Manama, March 31, 2012

The GCC and the US are set to announce a new 'strategic forum' on security at the first ministerial meeting of the GCC-US strategic co-operation forum which begins in Riyadh today.

US Secretary of State Hillary Clinton will attend the inaugural meeting, which will discuss the heightened threat from Iran, officials said.

Clinton on Friday met King Abdullah of Saudi Arabia to discuss regional security, the crisis in Syria and oil policy differences. Clinton, who is starting her two-nation tour of the region, will then attend a Friends of Syria meeting in Istanbul, Turkey, tomorrow.

'We have missile defence co-operation with some of these countries. Can we make it more efficient in a regional context?' State Department spokeswoman Victoria Nuland said in Washington earlier.

'So these are the kinds of things that we'll be talking about,' she said without explicitly linking missile defence to fears over Iran.
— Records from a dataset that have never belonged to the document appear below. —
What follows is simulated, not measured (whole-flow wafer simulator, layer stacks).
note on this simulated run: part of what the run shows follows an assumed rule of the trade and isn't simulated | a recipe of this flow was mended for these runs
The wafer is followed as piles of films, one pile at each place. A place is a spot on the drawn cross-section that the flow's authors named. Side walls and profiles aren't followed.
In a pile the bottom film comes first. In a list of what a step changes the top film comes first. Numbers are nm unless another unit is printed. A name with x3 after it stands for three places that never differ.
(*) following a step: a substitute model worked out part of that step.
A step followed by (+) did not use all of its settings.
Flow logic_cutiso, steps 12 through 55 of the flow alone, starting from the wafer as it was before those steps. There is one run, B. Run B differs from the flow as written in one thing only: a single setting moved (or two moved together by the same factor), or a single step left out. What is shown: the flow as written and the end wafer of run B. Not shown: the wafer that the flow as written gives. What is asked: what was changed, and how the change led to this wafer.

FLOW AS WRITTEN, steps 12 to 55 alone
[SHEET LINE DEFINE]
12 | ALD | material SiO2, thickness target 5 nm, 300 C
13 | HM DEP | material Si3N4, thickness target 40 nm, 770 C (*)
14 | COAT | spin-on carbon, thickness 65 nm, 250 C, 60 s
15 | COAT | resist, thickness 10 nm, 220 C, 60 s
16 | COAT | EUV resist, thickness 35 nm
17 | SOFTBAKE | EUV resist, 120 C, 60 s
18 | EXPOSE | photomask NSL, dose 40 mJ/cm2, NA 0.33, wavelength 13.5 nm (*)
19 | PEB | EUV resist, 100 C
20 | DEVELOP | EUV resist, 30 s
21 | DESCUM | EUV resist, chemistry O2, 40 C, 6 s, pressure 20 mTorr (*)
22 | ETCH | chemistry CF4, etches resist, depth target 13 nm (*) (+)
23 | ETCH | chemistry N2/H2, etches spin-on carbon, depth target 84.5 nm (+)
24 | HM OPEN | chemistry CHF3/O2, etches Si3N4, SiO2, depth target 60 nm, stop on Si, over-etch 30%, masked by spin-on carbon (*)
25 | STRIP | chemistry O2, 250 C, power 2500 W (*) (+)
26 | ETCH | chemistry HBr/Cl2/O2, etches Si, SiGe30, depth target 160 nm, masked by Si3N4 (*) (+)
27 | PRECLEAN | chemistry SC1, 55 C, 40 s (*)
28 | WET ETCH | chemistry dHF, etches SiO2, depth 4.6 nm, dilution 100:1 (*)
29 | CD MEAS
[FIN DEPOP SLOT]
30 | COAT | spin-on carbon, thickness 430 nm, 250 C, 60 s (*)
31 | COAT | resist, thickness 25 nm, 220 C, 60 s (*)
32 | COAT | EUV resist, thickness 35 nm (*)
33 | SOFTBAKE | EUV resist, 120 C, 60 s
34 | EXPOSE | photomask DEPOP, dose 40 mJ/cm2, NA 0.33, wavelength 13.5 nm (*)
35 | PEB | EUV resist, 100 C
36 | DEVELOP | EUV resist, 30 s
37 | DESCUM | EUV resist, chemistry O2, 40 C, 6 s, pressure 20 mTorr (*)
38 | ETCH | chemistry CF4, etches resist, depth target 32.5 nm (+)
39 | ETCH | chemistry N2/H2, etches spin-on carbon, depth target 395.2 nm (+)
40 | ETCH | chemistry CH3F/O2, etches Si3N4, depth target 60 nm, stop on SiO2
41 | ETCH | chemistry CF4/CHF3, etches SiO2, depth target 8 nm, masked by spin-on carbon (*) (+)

She said the GCC talks were 'primarily about peace and security in the neighbourhood. It is about helping all those countries work more closely to combat the threats that they share, the threats we work on with each of them.'

At the last summit of Gulf leaders in Riyadh in December, King Abdullah said its members should join together as 'a single entity', a remark widely interpreted as a demonstration of unity against Iran.

In October, the US said it had uncovered an Iranian-backed plot to assassinate the Saudi ambassador to Washington. Iran denied any involvement in the alleged conspiracy, which was interpreted in Riyadh as part of a broad campaign being waged by Tehran against Saudi.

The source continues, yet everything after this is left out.